Five Wishes, Stanford Letter Project, Honoring Choices PNW — capturing values, wishes, and the letter your family will read.

The non-legal companion to your advance directive: your values, wishes, the letter, what your family needs to know. Much of this is free; the most-used standardized form is Five Wishes. The single most useful artifact you'll ever write is the letter — short, updated annually, kept in your vault. For the legal forms see Power of Attorney & Advance Directives; for funeral preferences see Funeral Planning & Pre-Need; for digital-account inventory see Digital Legacy & Vault Apps; for cultural framing see Death-Positive Resources; for the broader index see Estate, Will & End-of-Life Planning.

Standardized wishes / advance-care planning forms

  • Five Wishes — paid (~$5 print, free digital in some states); the most-used standardized advance-care document in the US; legally valid in 42+ states; combines healthcare-directive content with personal / spiritual / family wishes.
  • Stanford Letter Project Letter — free; values + wishes letter; complements (does not replace) your legal advance directive.
  • Honoring Choices Pacific Northwest — free; PNW-flavored; great workbooks.
  • PREPARE for Your Care — free; UCSF interactive walkthrough; videos in English / Spanish.
  • The Conversation Project (IHI) — free; conversation-starter workbook designed for kitchen-table discussions.
  • Hello Death — free; Australia-flavored; well-designed.
  • Cake — free + paid; integrates wishes with funeral / final-arrangements docs.

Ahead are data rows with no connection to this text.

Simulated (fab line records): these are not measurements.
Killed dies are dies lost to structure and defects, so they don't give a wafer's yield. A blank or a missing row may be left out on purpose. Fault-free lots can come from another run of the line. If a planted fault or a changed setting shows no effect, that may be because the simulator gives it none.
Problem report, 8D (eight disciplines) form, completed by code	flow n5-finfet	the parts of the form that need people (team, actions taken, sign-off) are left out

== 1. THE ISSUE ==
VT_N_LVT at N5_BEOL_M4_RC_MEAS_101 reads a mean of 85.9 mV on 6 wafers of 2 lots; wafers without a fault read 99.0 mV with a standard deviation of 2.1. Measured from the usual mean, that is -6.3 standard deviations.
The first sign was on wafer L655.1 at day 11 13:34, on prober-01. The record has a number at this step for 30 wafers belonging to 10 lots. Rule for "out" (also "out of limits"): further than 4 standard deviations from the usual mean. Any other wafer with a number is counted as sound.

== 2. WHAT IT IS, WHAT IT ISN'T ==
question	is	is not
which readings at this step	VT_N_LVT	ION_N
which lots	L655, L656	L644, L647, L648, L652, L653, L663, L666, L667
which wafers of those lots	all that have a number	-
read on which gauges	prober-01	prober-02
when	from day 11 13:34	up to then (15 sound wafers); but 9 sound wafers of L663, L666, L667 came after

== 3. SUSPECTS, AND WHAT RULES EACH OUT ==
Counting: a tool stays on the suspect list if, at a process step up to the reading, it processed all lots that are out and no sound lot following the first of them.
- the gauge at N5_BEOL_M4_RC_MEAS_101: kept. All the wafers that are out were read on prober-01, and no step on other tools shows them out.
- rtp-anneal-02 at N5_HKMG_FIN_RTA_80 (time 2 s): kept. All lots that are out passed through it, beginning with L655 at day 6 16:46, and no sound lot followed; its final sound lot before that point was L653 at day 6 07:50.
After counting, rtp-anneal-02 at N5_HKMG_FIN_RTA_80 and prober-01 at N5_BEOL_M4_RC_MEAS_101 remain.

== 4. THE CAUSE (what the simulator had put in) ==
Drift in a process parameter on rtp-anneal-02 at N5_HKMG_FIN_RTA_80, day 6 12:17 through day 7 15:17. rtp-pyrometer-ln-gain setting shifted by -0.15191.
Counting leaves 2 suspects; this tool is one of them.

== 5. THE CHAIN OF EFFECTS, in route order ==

"The letter" — the highest-value artifact

The single most useful thing you'll never get prompted to write: a letter to your family / executor explaining where everything is, what you want them to know, and what your wishes are.

Sections that matter:

  • Where to find things — vault password / recovery, vital docs location, will original location, safe combo, trusted attorney / advisor names + numbers.
  • Account access path — see Digital Legacy & Vault Apps — Apple Legacy, Google Inactive, Bitwarden Emergency Access status.
  • Financial summary — list of accounts (no passwords in the letter — pointer to vault), advisors, accountant, recurring bills, subscriptions to cancel.
  • Beneficiary status — last audit date; pointer to forms in Beneficiary Designations.
  • People to call — family + close friends + pastor / community + employer.
  • Funeral / disposition wishes — see Funeral Planning & Pre-Need; brief, not a directive.
  • What you'd like said / sung / read — at any service.
  • Personal messages — short notes to spouse, kids, parents, friends. The hardest part. Worth doing anyway.
  • What to do with your stuff — sentimental items, who gets what.
  • What you want them to remember — values, lessons, gratitude.

★ Update annually. Date the bottom. Keep it in your vault. Tell at least one person it exists and where.

Self-host vault for the letter (★ free path)

  • Joplin / Obsidian / Logseq — free OSS notes apps; family-shared vault with the letter + account inventory + wishes.
  • Notion / Coda — paid + free; if your household already lives there.
  • Encrypted markdown in gopass / pass — free OSS; for the most sensitive variant.
  • Paperless-ngx — free OSS; scan a printed signed copy as a backup.

Sentence-stem starters (when you don't know what to write)

  • "If you're reading this, …"
  • "The most important thing I want you to know is …"
  • "I'd like you to remember …"
  • "If I can't speak for myself, please …"
  • "I forgive ___ for …"
  • "I'm sorry about …"
  • "I'm proud of you for …"
  • "I want my final days to be …"
  • "Please don't …"
  • "Please do …"

Conversations to have (★)

The Conversation Project's data: 90% of Americans say it's important to talk about end-of-life wishes; 27% have actually done it. The conversation is the work — the form is just paperwork.

  • With your spouse / partner — annually.
  • With your healthcare proxy — at appointment.
  • With adult children — once your forms are signed.
  • With aging parents — uncomfortable, necessary, ideally before crisis.

License / pricing

  • Stanford Letter, Honoring Choices PNW, PREPARE, The Conversation Project, Hello Death: free.
  • Five Wishes: paid (~$5) or free in some states.
  • Cake: free + paid.
  • Joplin, Obsidian, Logseq, gopass, Paperless-ngx: free OSS.
  • Notion, Coda: free + paid.

Pick this if…

  • Default free path: Stanford Letter Project + a state-AG advance-directive form + a markdown letter in your vault.
  • One polished standardized form: Five Wishes.
  • Want a guided walkthrough: PREPARE for Your Care.
  • Need conversation starters: The Conversation Project.
  • All-in-one with funeral wishes: Cake.
  • OSS / self-host purist: Joplin family vault + gopass for the most sensitive bits.
  • Haven't written the letter yet: start tonight; one page is enough.